Tyler Durden's picture




 

Submitted by Charles Hugh-Smith of OfTwoMinds blog,

The Fed's substitution of debt for income has only doomed the nation to a deeper, more painful realignment of real income and expenses.

The economic "recovery" has been based on a simple premise: debt can be substituted for income with no ill effects. As real household incomes have declined, the legitimate foundation of additional spending--more income--has eroded for the bottom 90%.

Even the ephemeral foundation of additional debt-based spending--the Fed's beloved wealth effect--has eroded for all but the thin layer at the very top of the wealth pyramid.

To replace this diminished income, the Status Quo has substituted debt as the source of additional spending: household debt, corporate debt and government debt.

But debt is not income. Rather, debt requires income to be diverted to pay interest and principal. So substituting debt for income ends up further depleting declining income.

This scheme of keeping a bloated, inefficient Status Quo afloat with debt is not a success--it's a failure on an epic scale.

Let's start by reviewing household income, which has declined in real (adjusted for inflation) terms. The drop in real income is across the board; those in the top rungs have experienced a smaller relative decline than their lower-income brethren, but they still has less purchasing power than they did six years ago.

Here's another look at the same basic data:

Here's real median household income:

Some apologists claim median income doesn't reflect how well most households are doing in the New Normal. As researchers Piketty and Saez found, the gains in income have all accrued to the top 10%. So while this might be good news for Porsche dealerships in wealthy enclaves, it doesn't follow that the economy is healthy because a relative handful of households are doing very well for themselves.


If we add up all debt--household, finance, corporate and government--we see debt has soared and growth has stagnated: this is a classic case of diminishing returns as more debt is required to add each additional increment of GDP.

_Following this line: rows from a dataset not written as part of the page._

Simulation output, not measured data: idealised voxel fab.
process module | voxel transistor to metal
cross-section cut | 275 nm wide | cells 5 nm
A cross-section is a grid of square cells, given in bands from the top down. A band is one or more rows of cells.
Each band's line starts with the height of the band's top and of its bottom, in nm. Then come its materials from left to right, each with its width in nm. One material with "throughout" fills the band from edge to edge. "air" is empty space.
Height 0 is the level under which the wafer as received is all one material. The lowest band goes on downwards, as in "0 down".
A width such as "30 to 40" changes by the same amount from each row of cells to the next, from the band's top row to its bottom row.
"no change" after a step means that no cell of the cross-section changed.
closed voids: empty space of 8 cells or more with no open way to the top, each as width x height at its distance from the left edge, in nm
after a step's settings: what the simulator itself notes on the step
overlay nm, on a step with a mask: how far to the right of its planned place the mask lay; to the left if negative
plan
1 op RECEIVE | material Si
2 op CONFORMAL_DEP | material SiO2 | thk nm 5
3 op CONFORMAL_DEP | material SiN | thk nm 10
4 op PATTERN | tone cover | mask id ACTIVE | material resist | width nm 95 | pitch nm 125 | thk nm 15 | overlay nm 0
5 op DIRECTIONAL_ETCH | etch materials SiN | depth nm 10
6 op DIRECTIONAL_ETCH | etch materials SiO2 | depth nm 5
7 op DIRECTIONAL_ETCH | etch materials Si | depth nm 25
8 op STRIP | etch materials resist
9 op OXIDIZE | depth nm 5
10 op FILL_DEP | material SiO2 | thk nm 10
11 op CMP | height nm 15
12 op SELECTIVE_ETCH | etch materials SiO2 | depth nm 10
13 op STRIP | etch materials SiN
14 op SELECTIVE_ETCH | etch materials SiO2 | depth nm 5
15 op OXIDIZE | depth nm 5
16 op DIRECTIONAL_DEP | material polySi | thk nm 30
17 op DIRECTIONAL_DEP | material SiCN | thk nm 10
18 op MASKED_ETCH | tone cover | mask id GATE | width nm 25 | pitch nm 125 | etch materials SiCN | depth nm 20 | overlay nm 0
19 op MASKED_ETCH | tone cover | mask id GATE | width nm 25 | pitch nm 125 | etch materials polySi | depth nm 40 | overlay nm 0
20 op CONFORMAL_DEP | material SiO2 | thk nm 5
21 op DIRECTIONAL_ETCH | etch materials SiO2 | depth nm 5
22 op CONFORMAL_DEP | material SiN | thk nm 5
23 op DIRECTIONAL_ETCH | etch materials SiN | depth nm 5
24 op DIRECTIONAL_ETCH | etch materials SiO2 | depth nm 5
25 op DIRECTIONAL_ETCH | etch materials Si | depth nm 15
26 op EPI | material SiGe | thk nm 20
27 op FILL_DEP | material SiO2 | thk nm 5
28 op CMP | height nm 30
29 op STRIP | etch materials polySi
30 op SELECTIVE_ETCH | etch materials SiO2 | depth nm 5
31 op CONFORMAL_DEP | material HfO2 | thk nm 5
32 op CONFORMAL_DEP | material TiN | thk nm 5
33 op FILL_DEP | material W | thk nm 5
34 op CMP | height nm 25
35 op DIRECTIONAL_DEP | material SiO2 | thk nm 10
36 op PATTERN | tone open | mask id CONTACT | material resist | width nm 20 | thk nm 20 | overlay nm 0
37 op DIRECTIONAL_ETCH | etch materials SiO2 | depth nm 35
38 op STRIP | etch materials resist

At some point, additional debt is taken on to simply make interest payments; at that juncture, there is no consumption/buying taking place with the new debt: it's simply keeping the borrower out of default.

The Fed has pulled out all the stops to reflate the housing and stock market bubbles, as a means of boosting the wealth effect, i.e. the belief that people who see their homes and 401K accounts rising will feel wealthier and therefore more likely to borrow and spend money on stuff they don't need.

Housing has entered an echo-bubble:

But alas, these unprecedented Fed-inflated bubbles haven't pushed household wealth up to previous levels. The power of the wealth effect is greatly diminished when wealth has yet to recover to previous levels.


source: Wealth Levels, Wealth Inequality And The Great Recession (PDF)

Even the top 10% have seen their real wealth decline sharply from the peak in 2007. So much for the wealth effect, which can only work on those with short memories.

The scheme of substituting debt for income to prop up a corrupt, bloated and ineffective Status Quo is a financial game with a predictable end: even with low interest rates, each additional unit of debt requires more future income be diverted to pay interest and principal. As income erodes due to Fed-induced inflation and other structural deformations, spending more of the diminishing income pie on servicing debt becomes increasingly destructive--especially to the core dynamic of our consumerist economy: taking on more debt to consume more stuff.

No wonder so many households are behind on their debt payments: Delinquent Debt in America (Urban Institute): An alarming 77 million Americans — 35 percent of adults with credit files — have debt in collections reported in their credit files, with an average debt amount of nearly $5,178.

Substituting debt for income can fill the widening gap between income and expenses for a few months. Beyond a few months, however, the household, company or nation that wants to avoid insolvency and default must align expenses with real income (as defined by purchasing power of the income).

Six years is not a few months. The Federal Reserve has gamed and manipulated the financial system to enable every person and entity in the U.S. to take on more debt at lower rates of interest. The past six years have been a grandiose gambit that additional debt-based spending would magically transform a financialized, debt-dependent, bloated and ineffective economy into a productive economy based on prudent risk management and investment of capital.

Sorry, members of the Fed--magical thinking doesn't work in the real world. Your substitution of debt for income has only doomed the nation to a deeper, more painful realignment of real income and expenses, and a more devastating recognition of phantom assets and collateral.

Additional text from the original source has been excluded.